I don't get the point of long text conversations, either. I have friends who have sent more texts in a day than I have my entire life. I'm probably up to triple digits now, but 200 is doubtful. To me, a text is best used when:

  • What you're writing is short
  • You don't need a reply immediately (if so, call), but would like one in the not-too-distant future (if time doesn't matter at all, just e-mail, or mention during a later call).
  • It would be inconvenient to call, such as because the other person may be working/sleeping.

Another valid use case is forwarding phone numbers.

For actually catching up with someone, I prefer phone (or perhaps video chat nowadays). Similarly, for making plans, calling someone tends to be much more efficient than texting (or e-mail). E-mail works well for short, casual communication, or when something might be needed for future reference ("here's my address").

Instant messaging might be the most directly comparable to texting. It's handy, like texting, for when one party can't really talk, or it would be inconvenient. I prefer it over texting since it's much quicker to type on a keyboard than most phones (including my phone). But I've certainly had IM conversations turn in to phone conversations. The other advantage of IMs is the online status. I might see that a friend is online and say "Hey, are you up for such-and-such on Saturday?". I already know that they're probably available, so it's less intrusive than sending a text which might arrive when they're driving or eating with someone else.
 
I wasn't aware people still used phones that didn't have caller id. It's not the 90's.
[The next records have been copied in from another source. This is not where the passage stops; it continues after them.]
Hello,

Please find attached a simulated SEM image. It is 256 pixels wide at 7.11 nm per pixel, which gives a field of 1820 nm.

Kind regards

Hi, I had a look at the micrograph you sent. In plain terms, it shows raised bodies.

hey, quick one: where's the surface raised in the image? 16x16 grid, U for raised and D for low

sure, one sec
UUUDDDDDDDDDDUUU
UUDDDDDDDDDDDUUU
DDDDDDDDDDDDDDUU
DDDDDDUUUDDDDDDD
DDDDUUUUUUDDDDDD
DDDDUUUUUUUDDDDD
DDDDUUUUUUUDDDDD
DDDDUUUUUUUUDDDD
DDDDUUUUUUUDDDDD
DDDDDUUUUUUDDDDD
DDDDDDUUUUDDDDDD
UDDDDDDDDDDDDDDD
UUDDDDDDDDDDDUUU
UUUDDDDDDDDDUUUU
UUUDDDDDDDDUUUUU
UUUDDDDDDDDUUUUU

Hiya! =D It's 2014 and my landline is a steal on price compared to most people's communications devices. Actually, it's not really any cheaper than it ever was, but people pay a lot more for phones/texting than they used to. They can do it almost everywhere(inside my house is actually a dead-zone), so perhaps the increase in service level justifies this. Back to the original point though, I don't get calls from a lot of random people. My family and friends call, people for whom I am generally happy to pick up when I'm home.

I think of it this way: calling somebody is a very large demand on their time and their mental bandwidth. You're expecting them to drop everything and devote all their attention to you. This is very rarely justified if you're just exchanging simple information or making plans or the like.

It's pretty much only justified if you've got very urgent (I've been waiting outside for ten minutes, where are you?) or complex things to discuss (what are our plans for your mum's birthday?). Most of what you have to say, even to your friends and family, doesn't need to be immediately imposed on them in real time and can comfortably be relegated to low mental bandwidth, low time pressure media such as SMS.

You use the same logic for which I apply to the fact that the only cell phone I carry is a pre-paid for urgently needed communication. If I'm out and about, I'm out and about. I certainly don't want to be pestered while I'm driving or with friends for the evening. Taking your attention off the road is stupid, and nights out with friends have seemed to get more precious with the years. I'm not going to get people I like in one place from their scattered residences and then spend the time staring at or yawping on my phone. Ew.

For everything else, you can instant message my desktop or email my and I'll get to it when I get to it. Otherwise, you can call me in the evening when it doesn't otherwise interfere with what I've got going on. At which point devoting some bandwidth to an exchange with my family or friends is a goodness rather than an inconvenience. If it happens to be inconvenient, I can simply not pick up the phone and you can leave a message. The machine plays it out loud, I can determine how critical it is and if it needs a response.